Wilk has been taking her kindergarten or first-grade classes to Bridge Haven for about five years. The children spend 15 minutes to half an hour performing plays, presentations or showing off art projects or other things they’re learning in school. Last month, the children made Valentine’s Day cards and gave them to the residents.

“Every year, we tend to up how many times we go,” Wilk said. “I like to try to go about once a month.”

This month, the children wrote and typed their own scripts and created and decorated their own “television sets” out of cardboard boxes. The children just learned about weather a la “Cloudy With a Chance of Meatballs,” Wilk said. The book by Judi Barrett inspired the project.

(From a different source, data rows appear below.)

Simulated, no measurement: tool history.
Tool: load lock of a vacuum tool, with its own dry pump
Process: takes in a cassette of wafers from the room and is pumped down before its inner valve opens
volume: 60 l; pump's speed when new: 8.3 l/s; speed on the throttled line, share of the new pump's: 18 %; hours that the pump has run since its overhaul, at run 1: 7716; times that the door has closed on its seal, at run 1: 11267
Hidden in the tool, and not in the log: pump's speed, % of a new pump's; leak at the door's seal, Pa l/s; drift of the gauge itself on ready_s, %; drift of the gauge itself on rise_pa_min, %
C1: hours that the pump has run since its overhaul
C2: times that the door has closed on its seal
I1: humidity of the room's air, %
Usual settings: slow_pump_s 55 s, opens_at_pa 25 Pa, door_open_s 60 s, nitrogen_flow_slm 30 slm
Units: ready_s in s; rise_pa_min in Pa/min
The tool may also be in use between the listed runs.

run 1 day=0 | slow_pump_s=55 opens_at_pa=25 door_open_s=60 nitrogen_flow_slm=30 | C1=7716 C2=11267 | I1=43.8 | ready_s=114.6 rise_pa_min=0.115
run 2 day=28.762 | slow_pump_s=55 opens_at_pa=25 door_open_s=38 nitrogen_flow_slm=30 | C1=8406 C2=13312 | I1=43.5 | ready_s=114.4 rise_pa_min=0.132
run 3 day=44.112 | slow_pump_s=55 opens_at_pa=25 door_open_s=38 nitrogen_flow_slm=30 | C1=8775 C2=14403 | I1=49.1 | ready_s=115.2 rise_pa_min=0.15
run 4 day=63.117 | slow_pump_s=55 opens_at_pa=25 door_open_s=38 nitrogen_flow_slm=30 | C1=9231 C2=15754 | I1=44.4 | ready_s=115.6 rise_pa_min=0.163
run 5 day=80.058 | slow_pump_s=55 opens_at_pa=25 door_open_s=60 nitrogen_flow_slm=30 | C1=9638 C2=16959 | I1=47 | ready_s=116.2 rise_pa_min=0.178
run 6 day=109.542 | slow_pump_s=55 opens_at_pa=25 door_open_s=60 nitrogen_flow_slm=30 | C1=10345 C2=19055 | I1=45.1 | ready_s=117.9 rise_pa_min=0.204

Peering out from behind their makeshift TV sets, the kindergartners took turns telling their crazy weather forecasts.

“It’s a really cool experience for the kids,” Wilk said.

She said the children are sometimes shy the first time they visit Bridge Haven, but they warm up quickly. She added that not many people, Hillcrest staff included, knew where Bridge Haven was or what the facility did before the partnership began.

Robert Wilson, executive director for Bridge Haven Memory Care Residence and for Bridge Haven Care Cottage, said it’s a cool experience for the residents, too.

“They perk up. They get more into life again,” Wilson said. “You can see the changes in their faces when children come in.”

Robert League, a resident at Bridge Haven, sat and watched as the children performed their weather forecasts. He said he enjoyed when the kindergartners came to Bridge Haven.

“They bring back such wonderful memories from when I was their age,” he said. “I loved school.”

The partnership between Bridge Haven and Hillcrest began when Wilk’s full-time para-educator at the time, Margaret Dixon, knew an assistant who worked at Bridge Haven. Dixon helped get Wilk in touch with Bridge Haven, and she began taking her kindergarten or first-grade classes down the street to interact with the residents.

“Usually after the first time they warm up and get excited to go and show off what they’re learning in class,” Wilk said. “You know, sometimes they ask questions — you know, ‘How come he doesn’t talk?’ or ‘How come he’s in a wheelchair?’ — and they just ask questions about that, and it’s just an opportunity for us to talk to them about how different people need different things.”

Wilk and Wilson agree that the partnership is beneficial to both the Bridge Haven residents and the Hillcrest students.

However, the Lawrence school board is currently looking at the best way to close and consolidate some of Lawrence’s smaller elementary schools, and Hillcrest is on the list.

“It’s tragic because it’s such an important school,” Wilson said. “I feel like it’s one of the more important schools here in Lawrence because it’s an English as a Second Language school, and there’s a lot of diversification there. So we would hate to see it happen.”

Other schools being considered for closure include Cordley, Kennedy, New York, Pinckney and Sunset Hill.

If Hillcrest were to close, the partnership between the Bridge Haven and the school would also end. Wilson said Bridge Haven would reach out to other groups in hopes of saving the relationship between children and the elderly, but it would be more difficult.

“They would have to be bused in,” he said. “So it would have to be a field trip for them.”

Kristin Scheurer, director of marketing at Bridge Haven, agreed and said the partnership between Bridge Haven and Hillcrest creates an important environment for the children and the senior residents.

“There’s something really magical about that connection between the residents and these kindergartners,” Scheurer said.